UPDATES
Media Week: Taking guard against the Guardian; Comparative Praise; Not such a Good Weekend
Aug 18, 2011 | Allon Lee
Taking guard against the Guardian
The Canberra Times (8/8) ran an op-ed by the Guardian‘s David Hearst who argued that Israel is so irredeemably racist that the only antidote is for the United Nations to first recognise Palestinian statehood on the 1967 borders in September, then subsume Israel into a Palestinian majority state.
“If Israel ends its occupation of the West Bank, and allows it to join with Gaza, the result could be two states – a Palestinian one alongside an Israeli one. But if you accompany that with a civil rights movement inside Israel, the goal could be very different – a secular, democratic state “for all its citizens”, where Jew, Christian and Muslim are equal. A one-state solution in which Jewish citizens lose an inbuilt majority. The end of Zionism, no less.”
If racism exists in Israeli society the most appropriate solution, as elsewhere around the world, is to improve the situation. But Hearst’s solution to supposed Israeli racism is itself racially discriminatory. Grant Palestinian Arabs the right to exercise their aspiration for self-determination, whilst denying it to Jews.
News Ltd columnist Andrew Bolt (13/8) attacked the Guardian for an article he claimed omitted identifying any ethnic or racial groups participating in one of the London riots except for Hasidic Jews. “The Left-wing Guardian newspaper in one report refused to identify a single ethnic or religious group in the riots but for one improbable exception – the only one it seems fashionable to despise: ‘The make-up of the rioters was racially mixed … but families and other local residents, including some from Tottenham’s Hasidic Jewish community, also gathered to watch and jeer at police.’ Jews were behind this? Seriously?”
Comparative Praise
In the Australian (10/8) prominent Cape York indigenous leader Noel Pearson suggested that Aborigines can improve their economic standing and retain their cultural identity by emulating Jews: “Some of the most successful people on earth are people who have walked two roads at once. Take the Jews. They walked two roads at once – the road of Adam Smith and the road of cultural determination.”
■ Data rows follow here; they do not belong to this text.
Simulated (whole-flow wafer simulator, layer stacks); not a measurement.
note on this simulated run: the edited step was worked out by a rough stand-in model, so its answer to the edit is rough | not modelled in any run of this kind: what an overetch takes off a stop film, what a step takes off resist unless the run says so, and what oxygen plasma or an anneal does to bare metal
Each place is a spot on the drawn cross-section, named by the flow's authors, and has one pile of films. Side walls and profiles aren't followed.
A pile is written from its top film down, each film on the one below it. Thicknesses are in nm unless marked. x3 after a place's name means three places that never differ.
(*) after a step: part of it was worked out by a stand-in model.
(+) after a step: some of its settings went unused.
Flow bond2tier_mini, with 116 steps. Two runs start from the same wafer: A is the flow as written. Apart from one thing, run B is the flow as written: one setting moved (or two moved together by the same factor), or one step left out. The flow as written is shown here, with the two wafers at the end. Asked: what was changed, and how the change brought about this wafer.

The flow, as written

Meanwhile, in a double-page spread for the Sun-Herald in Sydney (7/8), journalist Andrew Taylor wrote of a recent trip to Israel how: “… visitors expecting to be manhandled at military checkpoints, harangued by religious nutbags or caught in crossfire will be in for a surprise. Israel is not merely a country-sized firing range but rather an ethnically diverse, vibrant land where cultural and late-night pursuits often take priority over piety and politics.”
Not such a Good Weekend
Age/Sydney Morning Herald “Good Weekend” magazine columnist Mark Dapin (13/8) wrote an apparently humorous piece on identifying the good guys and bad guys in the Middle East by the hats they wear: “The aim of Western policy in the Middle East is to bring about democratic change, except (a) in Bahrain; and (b) in places where the people elect the wrong government, like the Palestinians did in Gaza”. Tsk, tsk, shame on the West for not saluting the election of a terrorist organisation that actively espouses the violent destruction of another country.